TWR measures the compound rate of growth of an investment by eliminating the impact of cash flows (deposits and withdrawals). It focuses purely on the investment manager’s ability to grow the portfolio. TWR calculations are specifically designed for account-level performance.
Key characteristics of TWR
- Focuses purely on investment selection and portfolio management
- Unaffected by client cash flow timing
- Industry standard for comparing fund managers and strategies
- Ideal for benchmarking against market indices.
How account-level TWR is calculated
TWR calculations for all investments are calculated daily to obtain the most accurate results. The daily figures are then compounded to obtain returns for any required period.
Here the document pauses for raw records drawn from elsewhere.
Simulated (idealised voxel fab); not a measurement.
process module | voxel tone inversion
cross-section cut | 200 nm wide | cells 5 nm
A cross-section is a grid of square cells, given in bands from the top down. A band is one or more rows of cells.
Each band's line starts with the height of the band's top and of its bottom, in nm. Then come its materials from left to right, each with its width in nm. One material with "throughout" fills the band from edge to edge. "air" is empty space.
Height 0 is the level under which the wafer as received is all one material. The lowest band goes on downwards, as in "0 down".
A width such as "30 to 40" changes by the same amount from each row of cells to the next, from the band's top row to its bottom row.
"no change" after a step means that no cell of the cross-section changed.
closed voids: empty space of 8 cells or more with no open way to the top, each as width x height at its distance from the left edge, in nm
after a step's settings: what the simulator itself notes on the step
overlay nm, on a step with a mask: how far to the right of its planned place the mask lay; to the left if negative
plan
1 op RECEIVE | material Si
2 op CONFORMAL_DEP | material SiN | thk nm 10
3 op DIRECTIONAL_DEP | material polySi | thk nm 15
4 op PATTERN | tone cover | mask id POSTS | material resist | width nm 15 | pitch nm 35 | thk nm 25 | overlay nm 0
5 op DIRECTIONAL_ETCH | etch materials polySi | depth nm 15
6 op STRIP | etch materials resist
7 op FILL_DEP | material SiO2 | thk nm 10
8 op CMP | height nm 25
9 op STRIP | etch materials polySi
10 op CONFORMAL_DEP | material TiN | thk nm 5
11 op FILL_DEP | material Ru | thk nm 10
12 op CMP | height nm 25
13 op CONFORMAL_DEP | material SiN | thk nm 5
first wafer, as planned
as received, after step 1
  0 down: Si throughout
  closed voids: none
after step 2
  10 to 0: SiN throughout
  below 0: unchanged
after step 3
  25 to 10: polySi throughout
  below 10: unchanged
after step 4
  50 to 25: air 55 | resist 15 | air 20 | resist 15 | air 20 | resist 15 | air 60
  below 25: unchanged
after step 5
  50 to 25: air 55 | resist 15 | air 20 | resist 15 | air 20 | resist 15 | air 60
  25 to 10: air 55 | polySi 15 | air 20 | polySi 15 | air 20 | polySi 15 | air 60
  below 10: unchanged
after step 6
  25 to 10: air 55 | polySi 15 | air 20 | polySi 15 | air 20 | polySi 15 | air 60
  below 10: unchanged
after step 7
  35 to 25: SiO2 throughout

TWR is calculated using the formula below:
(Closing portfolio value – Opening portfolio value – Net Capital Flows) / (Opening portfolio + Net Capital Flows)/2)
Please note:
- TWR calculations are performed based on data available at a specific point in time. Performance figures may not automatically recalculate if updated or revised data becomes available after the initial calculation date.
- TWR figures will smooth out significant spikes or troughs in the daily portfolio balance of an account. Not all days will be included in the final performance figure.
- Due to the current system calculation methodology, TWR figures may not accurately reflect investment performance during periods when in-specie transfers occur.